The main cause was that one of our three production clusters went completely offline. Once that cluster went down, we needed to re-allocate models to our remaining two clusters. The downed cluster took 10 hours to fully restore due to several unexpected events detailed below. While most models recovered before the cluster was restored, Fine-tuned Davinci was not able to fully recover until the cluster was restored.
Fine-tuned Curie was timing out for most requests until 00:10 PDT (5 hours). Fine-tuned Davinci was timing out for most requests until 06:40 PDT (12 hours). There were several reasons why fine-tuned models took so long to restore.
While we normally keep healthy infrastructure headroom, these margins were exhausted with the loss of an entire cluster. For us GPUs are the most constrained resource. Due to fundamental supply chain constraints we are unable to provision more GPUs with hours of notice. While we were able to maximally use our remaining fleet, we would not be able to fully restore service without our downed cluster coming back online.
Each fine-tuned model is very large in size. We have many fine-tuned models across all of our customers. Normally, we only load a few at a time from Azure Blob Storage. When we restore all fine-tuned services from scratch, we're massively bottlenecked by Azure Blob Storage bandwidth. This was made worse by cross-cluster data transfer. We normally have many layers of caching to alleviate this; however, the nature of this move invalidated all of those.

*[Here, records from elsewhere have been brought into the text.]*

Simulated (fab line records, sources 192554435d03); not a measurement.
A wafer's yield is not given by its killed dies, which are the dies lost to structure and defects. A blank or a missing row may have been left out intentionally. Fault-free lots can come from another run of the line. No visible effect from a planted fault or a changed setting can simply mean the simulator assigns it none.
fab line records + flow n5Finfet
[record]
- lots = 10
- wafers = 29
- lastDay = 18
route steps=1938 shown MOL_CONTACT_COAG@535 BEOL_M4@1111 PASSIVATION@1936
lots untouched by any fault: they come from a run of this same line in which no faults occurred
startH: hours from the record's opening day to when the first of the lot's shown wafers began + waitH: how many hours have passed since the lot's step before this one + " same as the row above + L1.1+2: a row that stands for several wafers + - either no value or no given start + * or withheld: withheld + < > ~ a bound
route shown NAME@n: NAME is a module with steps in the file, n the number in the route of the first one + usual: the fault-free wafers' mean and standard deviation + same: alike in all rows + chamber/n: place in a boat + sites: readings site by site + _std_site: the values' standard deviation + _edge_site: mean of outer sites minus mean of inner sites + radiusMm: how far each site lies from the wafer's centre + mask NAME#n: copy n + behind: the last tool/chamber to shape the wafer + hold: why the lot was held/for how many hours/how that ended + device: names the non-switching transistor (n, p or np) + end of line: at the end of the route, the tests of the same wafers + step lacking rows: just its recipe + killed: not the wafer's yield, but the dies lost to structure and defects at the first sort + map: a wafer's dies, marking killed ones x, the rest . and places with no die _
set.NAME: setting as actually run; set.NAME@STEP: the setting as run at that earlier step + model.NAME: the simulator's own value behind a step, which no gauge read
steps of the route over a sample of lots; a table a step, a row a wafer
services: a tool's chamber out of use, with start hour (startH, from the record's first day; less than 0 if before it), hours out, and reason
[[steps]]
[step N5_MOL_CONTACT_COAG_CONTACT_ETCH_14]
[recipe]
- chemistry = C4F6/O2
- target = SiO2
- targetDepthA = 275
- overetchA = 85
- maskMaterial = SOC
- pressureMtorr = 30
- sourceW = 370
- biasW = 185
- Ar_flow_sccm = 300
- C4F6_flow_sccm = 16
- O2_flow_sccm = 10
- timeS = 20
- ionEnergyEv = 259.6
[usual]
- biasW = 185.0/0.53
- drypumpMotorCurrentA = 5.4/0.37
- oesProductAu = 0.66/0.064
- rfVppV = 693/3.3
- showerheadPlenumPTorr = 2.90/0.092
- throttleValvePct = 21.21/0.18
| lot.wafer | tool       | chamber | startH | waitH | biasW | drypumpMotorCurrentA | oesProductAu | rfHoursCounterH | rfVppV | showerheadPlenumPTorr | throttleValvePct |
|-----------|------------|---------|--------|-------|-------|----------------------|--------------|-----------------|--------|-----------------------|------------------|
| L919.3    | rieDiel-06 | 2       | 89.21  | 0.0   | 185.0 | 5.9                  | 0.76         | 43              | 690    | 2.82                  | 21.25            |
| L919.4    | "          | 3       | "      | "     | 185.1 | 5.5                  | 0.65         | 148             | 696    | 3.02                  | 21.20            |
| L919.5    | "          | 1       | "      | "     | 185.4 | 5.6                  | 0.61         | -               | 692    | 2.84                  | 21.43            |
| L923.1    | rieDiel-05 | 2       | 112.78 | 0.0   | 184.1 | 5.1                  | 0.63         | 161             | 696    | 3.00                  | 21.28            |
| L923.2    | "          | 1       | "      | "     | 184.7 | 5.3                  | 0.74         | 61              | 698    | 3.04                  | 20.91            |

The cluster went down due to a combination of human error, unforeseen holes in our safeguards, and subtly missing information about the impacts of destructive operations. It took us until about 05:30 PDT (10½ hours) to restore this cluster. Our clusters are managed with Terraform and Kubernetes via Azure Kubernetes Service (AKS). Normally cluster creation is fairly quick. There were several unexpected issues that led to this taking a long time to restore.
During cluster setup we lost connection to AKS. After working with Azure support, we ended up rebuilding our VPN link to mitigate. We later unexpectedly lost connection again to Azure Private Link. We worked with Azure support again to build workarounds. We do not yet have a root cause of these issues and are actively working with Azure on cause and remediations.
A Kubernetes upgrade would alleviate some of these network problems. After performing the upgrade, we discovered our Ingress was incompatible with the new Kubernetes version. Fixing these ingress problems was not feasible given the time constraints, and we discovered that AKS does not allow Kubernetes downgrades.
We finally tore down and rebuilt the cluster again from scratch. This was successful and we began moving traffic back into this cluster between 05:30 and 06:30 PDT.
We are reprioritizing other product and engineering efforts to immediately dedicate significant resources to the following:
We are actively underway with several remediations to prevent this type of accident from happening again, ensure recovery is faster, and overall improve the performance of our infrastructure.
We expect most of these remediations to be implemented within days and have reprioritized other efforts to immediately work on these improvements.